CHOGM in Perth, Australia
PERTH: Commonwealth leaders Saturday met to thrash out key reform proposals seen as critical to the bloc remaining relevant, but a contentious human rights plan appeared deadlocked.
The grouping of 54 mainly former British colonies is under huge pressure to move with the times with its head Queen Elizabeth II on Friday saying it must adapt to remain "fresh and fit for tomorrow".
Central to reform is a report two years in the making from the Eminent Persons Group (EPG), which was created after the last Commonwealth Heads of Government Meeting to answer criticism that the bloc was failing to uphold democracy and human rights.
At the heart of its 106 recommendations is the creation of a commissioner for democracy, the rule of law and human rights and a charter which puts in writing the values upheld by all member nations.

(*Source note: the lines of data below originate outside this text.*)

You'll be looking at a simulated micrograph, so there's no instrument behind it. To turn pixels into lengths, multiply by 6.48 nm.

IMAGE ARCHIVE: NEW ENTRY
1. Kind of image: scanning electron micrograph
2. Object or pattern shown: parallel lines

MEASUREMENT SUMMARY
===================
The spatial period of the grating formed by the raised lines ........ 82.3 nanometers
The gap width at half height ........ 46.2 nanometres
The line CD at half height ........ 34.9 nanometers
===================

Leaders were spending the day at "retreat" talks in Perth's King's Park discussing this issue.
Australian Prime Minister Julia Gillard said they would also focus on health, food security, sustainable development and climate change.
Rich countries such as Australia, Britain and Canada favour a stronger focus on human rights but many other developing nations resent outside influence.
Emmanuel Akwetey, one of the 11 members of the EPG, said if the key recommendations were not embraced, it would set back the bloc.
"There will be a sense of collective failure in terms of leadership," the Ghanian said Saturday.
"We are yet to see (from the leaders) a very serious fight for the life and soul of the Commonwealth, on the basis of our report."
Even Gillard appeared to water down expectations Saturday, saying any reforms, such as a rights watchdog, could only be adopted if there was consensus among all members.
"But I'd like to remind people that progress has already been made during the course of discussions," she added, citing a move to give Commonwealth foreign ministers more powers to deal with human rights breaches.
This step, announced Friday, would allow the bloc to intervene or engage earlier with governments in danger of violating human rights and the rule of law.
The EPG, chaired by former Malaysian prime minister Tun Abdullah Ahmad Badawi, was put together following criticism that the group was becoming irrelevant and in opening the summit the queen made specific mention of it.
She urged the meeting of Commonwealth leaders to embrace the reforms.
"I wish heads of government well in agreeing further reforms that respond boldly to the aspirations of today and that keep the Commonwealth fresh and fit for tomorrow," said the monarch, who leaves for London later Saturday.
"We should not forget that this is an association not only of governments but also of peoples," she added.
Hugh Segal, a Canadian senator on the EPG, urged leaders to give equal attention to other crucial issues, such as climate change and debt for small states, as well as HIV-AIDS and rights of women.
"I'm hopeful... that the leaders will come up with a more slightly activist conclusion as to how to proceed," he said.
The summit is being held amid heavy security with the centre of Perth in virtual lockdown to deter potential terrorist threats and limit any protests by those wanting to emulate the global "Occupy" movement.